Where does Ireland fit in relation to these trends? The ‘Irish’ Family volume presents new original research into a range of family practices, trends and dynamics. Chapter one of the ‘Irish’ Family draws on extensive empirical data to analyse family trends in Ireland and locate them in a comparative-historical and comparative-European context.  What has changed over time in Ireland and how does Ireland compare with other European societies in relation to key, recent trends in family life? For much of the twentieth century, Ireland was considered a demographic outlier in Europe and the situation was quite distinctive. The key features of Ireland’s social structure up to the 1960s were a class structure dominated by a large agricultural population, with the majority were employed on ‘the land’; a rural profile and ethos; economic protectionism in the mid century; high levels of emigration and overall population decline; and distinctive patterns in family and demography that broadly encompassed a late age of marriage, a high rate of non marriage and a high marital fertility rate resulting in distinctly large families.  A climate of censorship regarding sexual and intimate matters and social control, resulting in harsh treatment for women who had children outside of marriage and for children born into categories categorized as ‘deviant,’ was a further dominant feature of twentieth century Ireland.
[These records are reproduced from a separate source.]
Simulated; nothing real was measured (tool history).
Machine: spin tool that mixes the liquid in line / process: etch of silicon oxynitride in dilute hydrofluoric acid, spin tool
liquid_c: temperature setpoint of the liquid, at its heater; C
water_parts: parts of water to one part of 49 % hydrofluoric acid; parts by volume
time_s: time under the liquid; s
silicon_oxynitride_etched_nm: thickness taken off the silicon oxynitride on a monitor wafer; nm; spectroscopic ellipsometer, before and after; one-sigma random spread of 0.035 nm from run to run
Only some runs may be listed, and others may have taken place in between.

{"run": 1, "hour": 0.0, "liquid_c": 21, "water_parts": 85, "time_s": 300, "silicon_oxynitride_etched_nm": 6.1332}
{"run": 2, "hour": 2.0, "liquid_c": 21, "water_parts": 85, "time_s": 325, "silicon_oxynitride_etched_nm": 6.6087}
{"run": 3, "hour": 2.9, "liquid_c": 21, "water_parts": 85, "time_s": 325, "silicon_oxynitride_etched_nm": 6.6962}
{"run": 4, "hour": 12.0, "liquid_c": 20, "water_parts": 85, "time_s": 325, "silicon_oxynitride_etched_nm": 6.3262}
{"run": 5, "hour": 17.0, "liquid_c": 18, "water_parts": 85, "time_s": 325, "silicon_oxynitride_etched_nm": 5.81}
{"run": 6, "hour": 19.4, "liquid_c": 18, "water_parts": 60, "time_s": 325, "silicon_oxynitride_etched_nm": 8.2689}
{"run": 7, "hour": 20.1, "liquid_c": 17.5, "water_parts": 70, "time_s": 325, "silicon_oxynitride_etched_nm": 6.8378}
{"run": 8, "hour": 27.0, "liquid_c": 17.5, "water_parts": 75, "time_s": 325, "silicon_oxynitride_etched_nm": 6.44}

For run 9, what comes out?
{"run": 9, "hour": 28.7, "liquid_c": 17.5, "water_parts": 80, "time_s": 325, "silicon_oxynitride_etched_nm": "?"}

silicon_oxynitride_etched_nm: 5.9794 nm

However, by the 1960s new trends that coincided with economic modernization policies and radicalizing social movements were emerging in Irish society, including younger age of marriage, longer formal schooling of marriage partners and greater educational opportunities for women, and the increased involvement of the welfare state and the State in the family. In particular, an active and radical women’s movement had mobilized extensively by the 1970s and questioned traditional family values as well as women’s constitutionally defined primary role in society as mothers in the home. The right of women to access contraception and to engage in productive work outside as well as inside the home was vigorously campaigned for. For some commentators, the family itself was considered the core site of women’s oppression in society with marriage invariably considered a form of domestic and sexual slavery, in light of the resistance to legal contraceptives and lack of opportunities for women outside the home. ‘The Irish family’ was about to enter into a period of significant social change and radical questioning, and analysts started to assess whether or not Irish family patterns were radically departing from tradition and converging closer to European norms or continuing to follow a distinctive path?

In order to address these issues, a detailed overview of recent changing trends in marriage, divorce, cohabitation, reproduction, sexualities, lone parenthood and gender in Ireland is provided in chapter one of the ‘Irish’ Family volume. Finola Kennedy has aptly stated that: ‘the story of family change in Ireland is both unique, and at the same time, similar to that of many other countries.’ The available data on Irish family life presents a mixed picture. In some arenas, current trends are corresponding more closely with European averages but in other areas the trends in Ireland continue to be distinct. In relation to divorce, cohabitation, the number of children living in one-parent households and the overall fertility rate, statistical trends in Ireland are not fully in line with European averages. Marital separation has undoubtedly increased in recent decades but Ireland still has one of the lowest divorce rates in Europe. Alternatives to traditional marriage (such as cohabitation and civil partnership) have increased among the younger generations especially but they are not even remotely close to replacing marriage as a basis for family formation, as has been the trend in some other European countries.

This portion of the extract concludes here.